But the CPM state secretary, like Adithyanath, did not find it necessary to bother with at least a namesake distinction. Kodiyeri said that the Congress was cultivating Muslim fundamentalism by aligning with the Muslim League. Former chief minister Oommen Chandy was more amused than provoked. “It feels as though the Congress and the Muslim League have come together only after Rahul Gandhi was announced as the candidate,” he said.
CPM's pacts with the League
Kodiyeri is also displeased that the Congress had aligned with the League instead of forging a secular front. This statement, too, suggested a disconnect with reality. The Muslim League has always been part of the Congress party's secular front. The League was very much part of the UPA-I dispensation that the CPM had supported from outside to keep the BJP at bay. There is nothing to show that the CPM was displeased with the presence of the League then.

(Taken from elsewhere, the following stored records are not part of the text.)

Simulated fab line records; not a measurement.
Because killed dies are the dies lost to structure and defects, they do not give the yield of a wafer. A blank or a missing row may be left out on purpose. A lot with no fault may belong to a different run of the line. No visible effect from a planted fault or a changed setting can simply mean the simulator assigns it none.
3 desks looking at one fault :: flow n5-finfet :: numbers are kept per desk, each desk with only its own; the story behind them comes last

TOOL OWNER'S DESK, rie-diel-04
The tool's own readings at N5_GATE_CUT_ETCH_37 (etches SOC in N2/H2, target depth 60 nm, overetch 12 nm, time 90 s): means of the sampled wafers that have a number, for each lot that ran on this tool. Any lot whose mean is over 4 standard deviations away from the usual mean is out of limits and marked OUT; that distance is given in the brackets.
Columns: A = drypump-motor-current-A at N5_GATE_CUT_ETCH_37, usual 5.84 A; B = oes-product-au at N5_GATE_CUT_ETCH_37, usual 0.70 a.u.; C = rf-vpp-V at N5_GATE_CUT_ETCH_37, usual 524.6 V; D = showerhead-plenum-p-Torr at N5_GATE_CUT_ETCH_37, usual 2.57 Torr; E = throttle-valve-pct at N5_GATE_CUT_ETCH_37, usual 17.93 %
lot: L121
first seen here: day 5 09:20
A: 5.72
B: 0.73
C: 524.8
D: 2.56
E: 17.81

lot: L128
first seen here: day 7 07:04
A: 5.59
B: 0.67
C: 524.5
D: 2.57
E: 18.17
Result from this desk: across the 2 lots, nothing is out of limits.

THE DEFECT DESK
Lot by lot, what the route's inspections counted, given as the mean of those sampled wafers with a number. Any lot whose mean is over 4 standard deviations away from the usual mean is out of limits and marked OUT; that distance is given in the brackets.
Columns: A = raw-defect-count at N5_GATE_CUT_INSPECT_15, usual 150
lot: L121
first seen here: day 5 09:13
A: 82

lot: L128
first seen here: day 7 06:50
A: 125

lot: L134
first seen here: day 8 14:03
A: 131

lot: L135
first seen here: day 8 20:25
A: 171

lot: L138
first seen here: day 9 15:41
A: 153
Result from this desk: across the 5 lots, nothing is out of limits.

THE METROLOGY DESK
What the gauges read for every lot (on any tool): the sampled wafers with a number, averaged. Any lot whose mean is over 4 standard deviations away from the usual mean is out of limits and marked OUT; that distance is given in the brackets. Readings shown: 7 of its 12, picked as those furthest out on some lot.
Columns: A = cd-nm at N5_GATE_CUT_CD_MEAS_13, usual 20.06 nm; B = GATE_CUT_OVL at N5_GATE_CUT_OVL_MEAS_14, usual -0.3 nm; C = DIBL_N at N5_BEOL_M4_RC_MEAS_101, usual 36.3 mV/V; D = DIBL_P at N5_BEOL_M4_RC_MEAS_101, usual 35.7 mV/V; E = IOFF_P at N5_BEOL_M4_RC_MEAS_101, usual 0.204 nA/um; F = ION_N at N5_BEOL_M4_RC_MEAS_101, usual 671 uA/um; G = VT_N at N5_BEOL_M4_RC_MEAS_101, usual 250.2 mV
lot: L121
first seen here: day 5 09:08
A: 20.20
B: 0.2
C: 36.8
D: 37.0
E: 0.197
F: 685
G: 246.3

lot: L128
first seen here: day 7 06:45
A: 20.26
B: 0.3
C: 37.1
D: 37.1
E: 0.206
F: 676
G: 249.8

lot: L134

To be fair to the CPM, it had ideologically considered the IUML to be a communal force. But this had not prevented the party from forging an alliance with the League, and parties that broke away from it, whenever the need arose. In 1967, when E M S Namboodirippad formed the Sapthakakshi Munnani (the seven-party front), the Muslim League was an ally. Later, between 1977 and 1985, the party had a seven-year alliance with All India Muslim League, a breakaway faction of the IUML. These are facts that Kodiyeri chose to ignore when he said that the Congress had always allied with communal forces to defeat the Left.
It is also a fact that the present chief minister Pinarayi Vijayan was censured by the party in 2000 for openly hinting at a tie-up with the Muslim League.